SECURITY-FIRST NAT. BANK OF LOS ANGELES v. BANK OF AMERICA NAT. TRUST & SAVINGS ASS'N et al.*
This is an appeal from a judgment in favor of the defendants after an order sustaining a demurrer to the plaintiff's complaint without leave to amend. Plaintiff, as holder of so-called participation certificates under a trust, brought the action to recover the face value of such certificates on the ground that the certificates were void as having been issued in violation of the Corporate Securities Act (St. 1917, p. 673, as amended). The defendant bank is and was a national bank, acting as the trustee under an express trust, the corpus of which consisted of a note secured by a second trust deed executed by the Arcady Apartment Hotel Company, which lien was junior to a $1,325,000 bond issue on the hotel property. In its capacity as trustee and on order of Arcady or its nominees, the bank between the years 1925 and 1929 executed and delivered so-called participation certificates evidencing fractional interests in the note. These certificates were delivered to materialmen, contractors, architects, and superintendents, including the plaintiff's decedent, to apply on labor and material furnished by them in the construction of the Arcady Hotel, under contracts entered into by them prior to its construction and before the respective certificates were issued, whereby they were to accept said certificates in payment as a part of the program to finance the construction of said building. The certificates so executed and delivered aggregated on their face approximately one-half million dollars, and the plaintiff as executor was the holder of one or more of these certificates. It is alleged in the complaint that no permit from the commissioner of corporations was obtained by the bank for the issuance of these certificates and that the certificates are void for this reason. The lack of such permit is the basis of the suit and if the issuing of a permit by the commissioner of corporations were a necessary requisite to the validity of the certificate, the complaint stated a cause of action; if such permit were not necessary the complaint did not state a cause of action.
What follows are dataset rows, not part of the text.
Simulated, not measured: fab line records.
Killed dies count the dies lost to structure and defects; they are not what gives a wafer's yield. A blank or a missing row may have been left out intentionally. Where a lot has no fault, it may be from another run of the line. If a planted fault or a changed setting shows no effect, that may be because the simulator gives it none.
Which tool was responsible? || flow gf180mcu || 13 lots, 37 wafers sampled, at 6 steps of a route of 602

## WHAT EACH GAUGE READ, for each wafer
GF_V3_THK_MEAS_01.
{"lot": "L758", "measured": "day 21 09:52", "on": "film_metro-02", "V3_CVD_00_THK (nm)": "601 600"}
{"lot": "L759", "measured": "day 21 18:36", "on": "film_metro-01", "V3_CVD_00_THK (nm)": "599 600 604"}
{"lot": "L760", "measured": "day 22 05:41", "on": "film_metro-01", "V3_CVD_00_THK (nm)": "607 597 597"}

The suit is similar in all respects to the case of Fox-Woodson Lumber Co. v. Bank of America, 51 P.(2d) 1149, which was decided by this court on this date, except that judgment went for the defendant instead of the plaintiff, and the reasons for our decision in this case are fully set forth in the opinion filed in that case.
Under our construction of the law it was not necessary for the bank to have obtained a permit in order to issue the securities, and therefore the securities were not void. The plaintiff's complaint fails to state a cause of action and the judgment should be for the defendant.
CRAIL, Presiding Justice.
We concur: WOOD, J.; McCOMB, Justice pro tem.